British Apples and Pears Limited strengthens call for fairer returns.
The cost of producing a kilo of British apples continues to rise for UK growers. In fact, new data reveals that UK growers have seen a further 5.5% increase in costs of production in the last year.
The 2024 cost of production analysis, conducted by farm business consultants Andersons, reveals that it now costs £1.33 (median cost) to produce a kilo of British apples, up from £1.26 per kilo in 2023.
However, it is the cumulative effective of multiple years of increased costs that is really hurting growers, financially and mentally. “In the last two years, growers’ costs of production have increased by 30%, but they have received just an 8% increase in returns from supermarkets.” Explained British Apples & Pears Limited (BAPL) executive chair, Ali Capper.
“There is simply no let up yet for British top fruit growers.” Capper continued. “The gap between the costs of growing fruit and the return from supermarkets is just getting bigger and bigger.”
In the last 12 months, the biggest contributor to cost increases for UK apple and pear growers has been labour. Labour makes up around 40% of all grower costs, so the cost has a big impact on potential orchard profitability.
“When growers calculate orchard profitability, they look back to see how costs, like labour, have increased.” Explained Capper. “Back in 2014, a grower thinking about planting a Gala orchard would have checked back over the previous decade and seen labour cost inflation running at 4% per annum. That would have meant the new orchard would be profitable by year 10 or 12 of its 18-year life. However, since 2015, labour cost inflation has been running at 7% per annum. Following the same calculation, a new Gala orchard would never reach profitability. Growing apples and pears in the UK is just not profitable right now.”
With costs outstripping returns, growers are having to cut back on future investment in new varieties, new machinery, cold storage and packhouse infrastructure. This will be a slow painful death without increased returns.
“Some growers are even grubbing orchards and moving out of apple and pear growing altogether. That is a tragedy.” Continued Capper. “We have the ideal conditions for growing the best quality apples and pears in the world. Consumers need access to home-grown healthy fruit and that’s going to be at risk in future years if investment is cut back now.”
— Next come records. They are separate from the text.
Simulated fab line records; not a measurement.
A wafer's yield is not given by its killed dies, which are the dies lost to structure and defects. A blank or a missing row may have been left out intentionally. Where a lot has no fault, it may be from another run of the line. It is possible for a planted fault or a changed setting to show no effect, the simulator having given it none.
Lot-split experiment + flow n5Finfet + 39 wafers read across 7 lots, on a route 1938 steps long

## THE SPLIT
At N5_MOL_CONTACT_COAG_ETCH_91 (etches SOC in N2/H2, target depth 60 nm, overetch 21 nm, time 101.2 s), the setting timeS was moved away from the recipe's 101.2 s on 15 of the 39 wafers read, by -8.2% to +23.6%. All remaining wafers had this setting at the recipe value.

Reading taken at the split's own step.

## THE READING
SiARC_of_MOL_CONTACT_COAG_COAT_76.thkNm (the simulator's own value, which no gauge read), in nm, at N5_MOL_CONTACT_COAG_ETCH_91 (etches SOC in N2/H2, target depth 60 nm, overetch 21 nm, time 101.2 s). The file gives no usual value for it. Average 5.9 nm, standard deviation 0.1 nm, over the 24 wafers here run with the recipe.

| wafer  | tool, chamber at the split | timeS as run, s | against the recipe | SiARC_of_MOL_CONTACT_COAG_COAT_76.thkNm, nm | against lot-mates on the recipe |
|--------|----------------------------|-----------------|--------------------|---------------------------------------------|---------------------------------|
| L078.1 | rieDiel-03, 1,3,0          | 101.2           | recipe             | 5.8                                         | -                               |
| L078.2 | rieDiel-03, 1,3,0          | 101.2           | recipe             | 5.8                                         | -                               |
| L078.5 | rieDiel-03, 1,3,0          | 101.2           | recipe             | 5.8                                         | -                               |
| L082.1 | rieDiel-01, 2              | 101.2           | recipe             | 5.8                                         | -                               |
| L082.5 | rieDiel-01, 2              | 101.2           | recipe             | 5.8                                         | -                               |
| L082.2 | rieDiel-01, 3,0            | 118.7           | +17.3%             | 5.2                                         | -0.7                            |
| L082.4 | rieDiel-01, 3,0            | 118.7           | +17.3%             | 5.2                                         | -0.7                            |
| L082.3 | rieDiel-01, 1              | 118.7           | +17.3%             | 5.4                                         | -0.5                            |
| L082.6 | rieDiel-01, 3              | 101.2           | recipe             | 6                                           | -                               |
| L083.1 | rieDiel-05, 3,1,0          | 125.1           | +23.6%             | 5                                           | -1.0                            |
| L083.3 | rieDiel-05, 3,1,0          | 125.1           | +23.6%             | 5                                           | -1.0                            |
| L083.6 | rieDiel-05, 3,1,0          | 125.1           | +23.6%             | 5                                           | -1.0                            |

What apple and pear growing businesses need is long term sustainable profits and fair retail relationships. Capper said: ““We are very grateful to those supermarkets that are supporting growers – especially around the start of the British season, and in some cases with cost price increases to help fight inflation. We now need all retailers to take pride in championing their British growers to support sustainable profits and reinvestment for future fruit supply.”